These photographs were made, within a couple of miles walk from my home, from the summer of 2024 to the present day.

Notes on Process

There was an unintended consequence of accumulating a diverse array of different old, manual lenses for my digital cameras. The most cost-effective way of buying old lenses is to buy them still attached to old cameras. This is because old cameras don’t retain their value as well as their lenses. This resulted in me building up an accidental collection of old film cameras.
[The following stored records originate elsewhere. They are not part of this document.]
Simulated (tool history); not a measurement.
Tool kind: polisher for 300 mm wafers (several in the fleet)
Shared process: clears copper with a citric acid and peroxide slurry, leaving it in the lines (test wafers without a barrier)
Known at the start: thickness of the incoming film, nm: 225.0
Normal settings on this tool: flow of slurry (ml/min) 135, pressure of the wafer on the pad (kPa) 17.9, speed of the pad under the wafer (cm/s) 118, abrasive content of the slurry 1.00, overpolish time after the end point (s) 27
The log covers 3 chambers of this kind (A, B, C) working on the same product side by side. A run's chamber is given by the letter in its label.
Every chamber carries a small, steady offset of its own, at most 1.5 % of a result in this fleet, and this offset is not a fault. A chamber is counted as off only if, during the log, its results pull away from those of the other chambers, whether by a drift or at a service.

The majority of my artwork as a student and just after graduating was photography based, but until very recently I hadn’t used film for around 30 years. Two factors were instrumental in reigniting my interest in returning to film photography. One was this huge cache of cameras I seemed to have acquired. The other was a tipping point in my tolerance of AI generated imagery. Suddenly it seemed like just about every image, photographic or otherwise, that I was seeing on every screen, contained increasing degrees of artificially generated content. Even the software required to edit and print, relatively unadulterated, photographs made with a digital camera introduces algorithmically calculated routines. Intentional authorship is being dissolved by the invidious morass of digital image-making technology.

Taking the digital out of the process entirely, meant also setting up a darkroom to develop my own film and make my own prints. This meant re-learning long-forgotten knowledge and skills – it had been 40 years or more since I’d used a darkroom. The upside is that this change in process results in tangible artifacts – actual physical prints – rather than endless gigabytes of data embedded in hard drives. The nature of working with film, and darkroom printing, also slows down the whole process. This means that each step becomes more thoughtful and considered.

For these photographs I used a variety of elderly 35mm and medium format SLR cameras and lenses, along with various rangefinder and scale-focusing folding cameras, which date from the 1930s to the 1950s. These are scans from (mostly) 8×10 inch prints made in my darkroom.